User-Agent Client Hints

Draft Community Group Report,

This version:
https://wicg.github.io/ua-client-hints/
Editors:
(Google Inc.)
(Google Inc.)
Participate:
File an issue (open issues)

Abstract

This document defines a set of Client Hints that aim to provide developers with the ability to perform agent-based content negotiation when necessary, while avoiding the historical baggage and passive fingerprinting surface exposed by the venerable `User-Agent` header.

Status of this document

This specification was published by the Web Platform Incubator Community Group. It is not a W3C Standard nor is it on the W3C Standards Track. Please note that under the W3C Community Contributor License Agreement (CLA) there is a limited opt-out and other conditions apply. Learn more about W3C Community and Business Groups.

1. Introduction

Today, user agents generally identify themselves to servers by sending a User-Agent HTTP request header field along with each request (defined in Section 5.5.3 of [RFC7231]). Ideally, this header would give servers the ability to perform content negotiation, sending down exactly those bits that best represent the requested resource in a given user agent, optimizing both bandwidth and user experience. In practice, however, this header’s value exposes far more information about the user’s device than seems appropriate as a default, on the one hand, and intentionally obscures the true user agent in order to bypass misguided server-side heuristics, on the other.

For example, a recent version of Chrome on iOS identifies itself as:

  User-Agent: Mozilla/5.0 (iPhone; CPU iPhone OS 12_0 like Mac OS X)
              AppleWebKit/605.1.15 (KHTML, like Gecko)
              CriOS/69.0.3497.105 Mobile/15E148 Safari/605.1

While a recent version of Edge identifies itself as:

  User-Agent: Mozilla/5.0 (Windows NT 10.0; Win64; x64)
              AppleWebKit/537.36 (KHTML, like Gecko) Chrome/68.0.2704.79
              Safari/537.36 Edge/18.014

There’s quite a bit of information packed into those strings (along with a fair number of lies). Version numbers, platform details, model information, etc. are all broadcast along with every request, and form the basis for fingerprinting schemes of all sorts. Individual vendors have taken stabs at altering their user agent strings, and have run into a few categories of feedback from developers that have stymied historical approaches:

  1. Brand and version information (e.g. "Chrome 69") allows websites to work around known bugs in specific releases that aren’t otherwise detectable. For example, implementations of Content Security Policy have varied wildly between vendors, and it’s difficult to know what policy to send in an HTTP response without knowing what browser is responsible for its parsing and execution.

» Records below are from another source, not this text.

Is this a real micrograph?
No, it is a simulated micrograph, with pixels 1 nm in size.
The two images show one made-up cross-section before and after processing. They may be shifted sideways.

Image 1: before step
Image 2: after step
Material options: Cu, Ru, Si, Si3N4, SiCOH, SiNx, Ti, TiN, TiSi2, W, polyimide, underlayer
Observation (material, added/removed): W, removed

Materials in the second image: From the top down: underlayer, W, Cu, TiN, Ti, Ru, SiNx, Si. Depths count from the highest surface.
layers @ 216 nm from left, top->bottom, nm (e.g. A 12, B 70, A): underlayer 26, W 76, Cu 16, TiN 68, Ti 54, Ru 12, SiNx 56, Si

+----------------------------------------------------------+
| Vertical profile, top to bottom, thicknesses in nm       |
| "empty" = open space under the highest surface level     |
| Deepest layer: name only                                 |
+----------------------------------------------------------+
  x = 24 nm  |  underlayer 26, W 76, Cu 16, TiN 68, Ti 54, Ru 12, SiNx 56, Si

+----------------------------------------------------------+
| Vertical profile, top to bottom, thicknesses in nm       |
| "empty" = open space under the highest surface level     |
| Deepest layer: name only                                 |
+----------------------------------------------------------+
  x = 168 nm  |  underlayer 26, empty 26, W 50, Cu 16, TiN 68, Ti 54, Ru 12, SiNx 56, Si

  2. Developers will often negotiate what content to send based on the user agent and platform. Some application frameworks, for instance, will style an application on iOS differently from the same application on Android in order to match each platform’s aesthetic and design patterns.

  3. Similarly to #1, OS revisions and architecture can be responsible for specific bugs which can be worked around in website’s code, and narrowly useful for things like selecting appropriate executables for download (32 vs 64 bit, ARM vs Intel, etc).

  4. Sophisticated developers use model/make to tailor their sites to the capabilities of the device (e.g. [FacebookYearClass]) and to pinpoint performance bugs and regressions which sometimes are specific to model/make.

This document proposes a mechanism which might allow user agents to be a bit more aggressive about removing entropy from the User-Agent string generally by giving servers that really need some specific details about the client the ability to opt-into receiving them. It introduces four new Client Hints ([I-D.ietf-httpbis-client-hints]) that can provide the client’s branding and version information, the underlying operating system’s branding and major version, as well as details about the underlying device. Rather than broadcasting this data to everyone, all the time, user agents can make reasonable decisions about how to respond to given sites' requests for more granular data, reducing the passive fingerprinting surface area exposed to the network.

1.1. Examples

A user navigates to https://example.com/ for the first time. Their user agent sends the following header along with the HTTP request:

  Sec-CH-UA: "Examplary Browser"; v="73"

The server is interested in rendering content consistent with the user’s underlying platform, and asks for a little more information by sending an Accept-CH header (Section 2.2.1 of [I-D.ietf-httpbis-client-hints]) along with the initial response:

  Accept-CH: UA-Full-Version, UA-Platform

In response, the user agent includes more detailed version information, as well as information about the underlying platform in the next request:

  Sec-CH-UA: "Examplary Browser"; v="73"
  Sec-CH-UA-Full-Version: "73.3R8.2H.1"
  Sec-CH-UA-Platform: "Windows"

2. User Agent Hints

The following sections define a number of HTTP request header fields that expose detail about a given user agent, which servers can opt-into receiving via the Client Hints infrastructure defined in [I-D.ietf-httpbis-client-hints]. The definitions below assume that each user agent has defined a number of properties for itself:

User agents SHOULD keep these strings short and to the point, but servers MUST accept arbitrary values for each, as they are all values constructed at the user agent's whim.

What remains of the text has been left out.